In Facilitating Breakthrough, Kahane describes the process of transformative facilitation - "a structured and creative way to help diverse groups remove obstacles, bridge differences, and move forward together…enab[ling] breakthrough". In essence, Kahane explains, transfomative facilitation requires three elements - contribution (empowering participants to enable their contributions); connection (through creating inclusion and belonging); and equity (by creating an egalitarian and respectful culture within the group).
Kahane notes that in many organisations, "the default way of addressing…challenges [that arise in achieving a particular mission] is through forcing: the bosses decide what needs to happen and make that happen, whether or not their subordinates agree. Often people choose adapting: going along with things they don't agree with because they don't think they can change these things. Other times, people choose exiting: quitting their jobs because they don't like what's happening, don't think they can change it, and aren't willing to live with it. But….people often also choose the multilateral option: collaborating within and across organisational teams and departments to get things done cooperatively and creatively. Facilitation is necessary when people want to collaborate to create change."
Transformative facilitation entails shifting between vertical and horizontal approaches to facilitation, depending on where the group is at, whether the group is stuck in rigidity and domination or in fragmentation and gridlock. Where the vertical is top down, hierarchical, emphasising coordination and cohesion, the latter is bottom up - participants' different understanding of the problem, their separate decisions on how to proceed - and focusses on individual autonomy and equality. Vertical facilitation is what most organisations employ because "verticality is the dominant organising principle of most organisations; vertical facilitation is also comforting for facilitators since it gives them more control and predictability over the process.

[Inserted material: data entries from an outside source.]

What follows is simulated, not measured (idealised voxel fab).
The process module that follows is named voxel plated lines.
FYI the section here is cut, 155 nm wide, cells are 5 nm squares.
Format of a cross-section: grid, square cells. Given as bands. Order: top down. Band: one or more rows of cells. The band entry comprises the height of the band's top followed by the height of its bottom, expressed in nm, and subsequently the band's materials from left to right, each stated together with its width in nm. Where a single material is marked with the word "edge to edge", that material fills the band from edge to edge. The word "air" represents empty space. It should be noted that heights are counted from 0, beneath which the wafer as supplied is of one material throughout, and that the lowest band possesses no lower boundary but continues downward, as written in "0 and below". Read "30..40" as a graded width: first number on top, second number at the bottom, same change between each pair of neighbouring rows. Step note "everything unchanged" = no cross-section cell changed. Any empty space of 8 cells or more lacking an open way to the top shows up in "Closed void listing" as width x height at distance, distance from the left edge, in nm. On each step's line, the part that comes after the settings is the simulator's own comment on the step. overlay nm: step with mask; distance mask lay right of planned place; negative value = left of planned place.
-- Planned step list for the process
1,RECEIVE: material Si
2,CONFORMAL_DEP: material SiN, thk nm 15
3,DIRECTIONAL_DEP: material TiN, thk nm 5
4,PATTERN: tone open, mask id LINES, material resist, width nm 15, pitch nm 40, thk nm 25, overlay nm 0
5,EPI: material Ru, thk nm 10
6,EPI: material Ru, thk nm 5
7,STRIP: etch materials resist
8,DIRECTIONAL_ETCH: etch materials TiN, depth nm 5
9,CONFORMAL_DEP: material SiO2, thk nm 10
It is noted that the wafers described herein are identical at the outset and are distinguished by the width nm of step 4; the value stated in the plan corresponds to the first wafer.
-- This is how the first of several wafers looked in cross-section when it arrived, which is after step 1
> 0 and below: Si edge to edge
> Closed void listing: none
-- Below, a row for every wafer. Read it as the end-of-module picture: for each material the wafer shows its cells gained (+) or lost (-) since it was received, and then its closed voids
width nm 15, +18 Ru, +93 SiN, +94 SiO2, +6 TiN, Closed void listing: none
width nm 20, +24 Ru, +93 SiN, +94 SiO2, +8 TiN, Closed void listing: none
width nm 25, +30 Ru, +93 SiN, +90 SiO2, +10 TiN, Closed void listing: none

Kahane explains that in transformative facilitation, the facilitator makes both vertical and horizontal moves to remove structural obstacles to contribution, connection and equity. All collaborations must address five questions; transformative facilitation answers these questions by shifting between vertical and horizontal approaches:
- How do we see our situation: the facilitator helps participants cycle between advocating and inquiring. To do so, the facilitator must pay attention to what is happening and what is needed in the situation and in the group
- How do we define success: the facilitator helps participants cycle between concluding and advancing. To do so, the facilitator needs to discern - to pay attention to when the group needs to slow down to agree, when to keep moving forward without or with only partial agreement, and when to stop and end. Here, Kahane notes that collaborations often require nonagreement as well as agreement - you can collaborate with those that you do not agree with; it is about finding ways to move forward while staying in relationship.
- How will get from here to there: the facilitator helps participants cycle between mapping and discovering. The facilitator needs to adapt - to pay attention to when to persist in following a planned route and when to pivot to try a new one. Given that collaborations might sometimes require people to team with those they don't agree with, like or trust, collaborating "does not involve a single choice - whether to join a team - but a series of them"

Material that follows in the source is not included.